Current and announcement
CULTURE DICTIONARY 2.0: matter–fabric–institution
May 27, 2026, 5:30 PM
“Why have language and culture been granted agency and historicity, while matter is represented as passive and unchanging, or at best inherits the potential for change as a derivative of language and culture?” — asked Ann Sophie-Lehmann, researcher of the materiality of art (The Matter of Art: Materials, Practices, Cultural Logics, 2015).
At the next meeting in the CULTURE DICTIONARY 2.0 series, we will collectively explore the relationships between matter, fabric, and institution. Design and artistic practices rooted in materiality and fiber art will serve as tools for imagining an institution that is soft, fibrous, adaptable, and responsive to change. Fabric, as a unique intersection of matter and meaning, will become a starting point for asking how to speak about matter, what kind of language is needed in contact with materiality, and how to recognize and restore its agency. Guided by the conceptual weave of matter–fabric–institution, we will address questions of authorship, touch and corporeality, as well as alternative ways of building relationships with works of art.

CULTURE DICTIONARY 2.0
During the meetings, we inhabit our own roles: facilitators, coordinators, artists, grant recipients, directors, officials, researchers, curators, negotiators, activists, and many others whose formulas are only now crystallizing — in order to learn how to speak about ourselves and to map tensions.

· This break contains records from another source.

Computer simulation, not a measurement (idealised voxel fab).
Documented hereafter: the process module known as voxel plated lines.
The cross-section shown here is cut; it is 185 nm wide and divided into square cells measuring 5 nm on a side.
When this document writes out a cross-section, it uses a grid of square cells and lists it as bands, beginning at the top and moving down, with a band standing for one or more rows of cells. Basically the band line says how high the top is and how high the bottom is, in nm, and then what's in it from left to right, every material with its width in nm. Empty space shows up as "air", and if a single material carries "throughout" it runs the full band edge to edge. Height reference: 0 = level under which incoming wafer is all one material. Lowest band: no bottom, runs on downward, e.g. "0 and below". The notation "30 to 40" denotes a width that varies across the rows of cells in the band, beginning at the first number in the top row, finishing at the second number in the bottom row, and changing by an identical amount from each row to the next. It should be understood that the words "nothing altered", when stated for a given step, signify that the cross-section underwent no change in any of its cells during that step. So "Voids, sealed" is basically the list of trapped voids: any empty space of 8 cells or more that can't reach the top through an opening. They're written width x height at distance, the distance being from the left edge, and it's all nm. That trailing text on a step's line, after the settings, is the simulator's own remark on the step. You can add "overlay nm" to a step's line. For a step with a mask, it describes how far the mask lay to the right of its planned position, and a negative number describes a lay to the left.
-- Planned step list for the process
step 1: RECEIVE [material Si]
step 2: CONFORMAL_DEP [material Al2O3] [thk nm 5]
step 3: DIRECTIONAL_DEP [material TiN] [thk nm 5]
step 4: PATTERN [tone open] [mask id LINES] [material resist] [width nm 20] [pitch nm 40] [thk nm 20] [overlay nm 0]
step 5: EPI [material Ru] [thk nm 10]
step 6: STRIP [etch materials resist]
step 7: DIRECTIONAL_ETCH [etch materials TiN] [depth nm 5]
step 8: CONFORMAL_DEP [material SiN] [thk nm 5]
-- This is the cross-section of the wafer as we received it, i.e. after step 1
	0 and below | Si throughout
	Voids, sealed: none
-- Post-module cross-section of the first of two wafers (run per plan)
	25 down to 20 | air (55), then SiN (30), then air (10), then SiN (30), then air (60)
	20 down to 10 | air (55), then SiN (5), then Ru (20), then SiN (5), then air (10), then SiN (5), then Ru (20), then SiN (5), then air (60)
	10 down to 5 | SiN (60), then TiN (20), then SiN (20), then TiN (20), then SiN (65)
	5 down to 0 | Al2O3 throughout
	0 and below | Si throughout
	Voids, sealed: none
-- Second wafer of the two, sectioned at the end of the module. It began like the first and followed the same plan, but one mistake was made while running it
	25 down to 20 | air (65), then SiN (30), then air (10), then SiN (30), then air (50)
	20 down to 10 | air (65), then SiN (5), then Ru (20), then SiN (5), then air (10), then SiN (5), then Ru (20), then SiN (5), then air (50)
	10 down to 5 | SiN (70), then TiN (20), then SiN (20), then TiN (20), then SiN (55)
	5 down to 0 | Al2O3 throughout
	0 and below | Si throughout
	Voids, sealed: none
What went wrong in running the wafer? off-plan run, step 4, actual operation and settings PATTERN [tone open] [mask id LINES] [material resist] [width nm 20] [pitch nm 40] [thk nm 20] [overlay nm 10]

The first edition, curated by Katarzyna Maniak and Łukasz Trzciński, was realized in 2016 and concluded with a printed publication produced in cooperation with the National Centre for Culture. The year 2026 marks ten years since the publication summarizing both the outcomes and the process of the project’s first edition within a discursive framework. To what extent and in what ways have the relationships between the perspectives of the first edition changed? How has the circulation of art shifted during this time? How has the language reflecting tensions within the field — and language itself — evolved? Together, we seek answers to these and other questions by inviting all interested individuals to BWA Katowice who are ready for conversation, collaborative thinking, and the expression of differences.
The year-long program is accompanied by the work of visual artist and illustrator Agnieszka Piksа.
At present, the working group consists of: Tomasz Dąbrowski, Marta Dvorak, Małgorzata Hordyniec, Barbara Lubowiecka, Elżbieta Kaproń, Olga Kasztelewicz, Piotr Knaś, Kinga Kołodziejska, Jessica Kufa, mariia Lemperk, Konrad Mitinyarare, Joanna Rzepka-Dziedzic, Claudia Spałek, and Łukasz Trzciński.
The meeting will be led by Magdalena Furmaniuk.
Join us!

Magdalena Furmaniuk-Kopel (she/her) — PhD candidate in the humanities in the field of art studies at the Doctoral School of the University of the National Education Commission in Kraków. Graduate of Art History at the Jagiellonian University and Contemporary Art at the University of the National Education Commission. She is currently preparing a doctoral dissertation devoted to a new materialist study of textile objects created in Poland after 2000.